PHOENIX - Several studies show that homeschooling kids may benefit some children later in life. But a lot of parents don't really know where to start.
Kim Wilson, a mother of five from Gilbert, just started lessons with her 7-year-old son Kyden. She says he liked kindergarten but struggled with first grade so she decided to try out homeschooling.
Raeleen Brown is a mother of seven who homeschools all of her children. She says her decision was based on being in charge of the content of the curriculum, teaching responsibilities at home and teaching about the family's faith.
Brown, who used to be a public school teacher, says she found it difficult to teach at a pace appropriate for 30 kids when she was in the classroom. She says being able to slow down or speed up for one of her kids is the best thing about teaching them at home.
That's also the case for Wilson. She says parents are the most motivated for their children to receive a terrific education and since teachers are spread thin nowadays, it's a challenge to cater to each student's learning style.

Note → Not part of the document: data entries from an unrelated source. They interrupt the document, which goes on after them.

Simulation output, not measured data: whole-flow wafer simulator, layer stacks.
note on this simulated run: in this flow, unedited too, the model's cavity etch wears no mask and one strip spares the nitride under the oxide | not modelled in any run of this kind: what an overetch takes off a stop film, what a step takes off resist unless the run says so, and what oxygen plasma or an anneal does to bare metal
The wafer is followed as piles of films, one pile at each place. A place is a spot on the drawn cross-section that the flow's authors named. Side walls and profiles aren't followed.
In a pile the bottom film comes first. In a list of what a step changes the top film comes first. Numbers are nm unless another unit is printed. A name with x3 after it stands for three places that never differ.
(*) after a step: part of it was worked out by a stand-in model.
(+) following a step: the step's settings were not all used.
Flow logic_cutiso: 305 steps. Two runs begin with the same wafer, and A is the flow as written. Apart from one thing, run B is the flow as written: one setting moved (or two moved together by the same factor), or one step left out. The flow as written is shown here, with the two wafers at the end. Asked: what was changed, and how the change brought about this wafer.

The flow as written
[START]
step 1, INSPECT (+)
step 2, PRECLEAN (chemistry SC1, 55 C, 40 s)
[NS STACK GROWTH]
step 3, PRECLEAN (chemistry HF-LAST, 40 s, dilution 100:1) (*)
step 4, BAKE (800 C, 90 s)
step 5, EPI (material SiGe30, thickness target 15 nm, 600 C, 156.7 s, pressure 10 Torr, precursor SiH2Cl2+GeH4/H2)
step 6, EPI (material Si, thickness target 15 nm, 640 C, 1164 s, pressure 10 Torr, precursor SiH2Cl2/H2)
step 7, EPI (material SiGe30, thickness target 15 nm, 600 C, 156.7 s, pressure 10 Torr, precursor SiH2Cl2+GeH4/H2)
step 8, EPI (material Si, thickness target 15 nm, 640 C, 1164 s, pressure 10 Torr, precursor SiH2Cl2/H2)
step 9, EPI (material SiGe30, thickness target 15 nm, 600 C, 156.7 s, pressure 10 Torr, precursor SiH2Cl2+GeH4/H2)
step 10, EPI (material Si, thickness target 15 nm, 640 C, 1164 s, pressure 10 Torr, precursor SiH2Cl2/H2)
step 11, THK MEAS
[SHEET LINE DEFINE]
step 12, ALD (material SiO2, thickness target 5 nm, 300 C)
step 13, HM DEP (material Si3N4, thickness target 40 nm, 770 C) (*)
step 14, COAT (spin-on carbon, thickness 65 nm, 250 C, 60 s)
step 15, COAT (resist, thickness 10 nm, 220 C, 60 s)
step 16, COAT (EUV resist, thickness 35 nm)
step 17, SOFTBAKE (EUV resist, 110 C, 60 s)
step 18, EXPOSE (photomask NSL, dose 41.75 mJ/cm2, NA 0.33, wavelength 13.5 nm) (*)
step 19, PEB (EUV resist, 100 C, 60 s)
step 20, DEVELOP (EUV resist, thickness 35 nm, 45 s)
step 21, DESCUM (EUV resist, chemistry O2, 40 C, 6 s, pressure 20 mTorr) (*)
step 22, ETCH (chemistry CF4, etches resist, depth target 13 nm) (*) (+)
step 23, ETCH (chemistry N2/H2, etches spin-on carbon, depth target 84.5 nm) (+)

She says she uses daily chores and errands to cover different topics, such has practicing money math at the grocery store. She also uses Eagle Ridge Enrichment Program to supplement activities like physical education, music and science one day a week.
But that doesn't mean the children don't get enough activity at home. Wilson says when she thinks Kyden can't comprehend anymore information, the two can take a break and go for a bike ride.
Both moms agree, homeschooling is a lot of work, but say in the end, getting to spend more time with their children is worth it.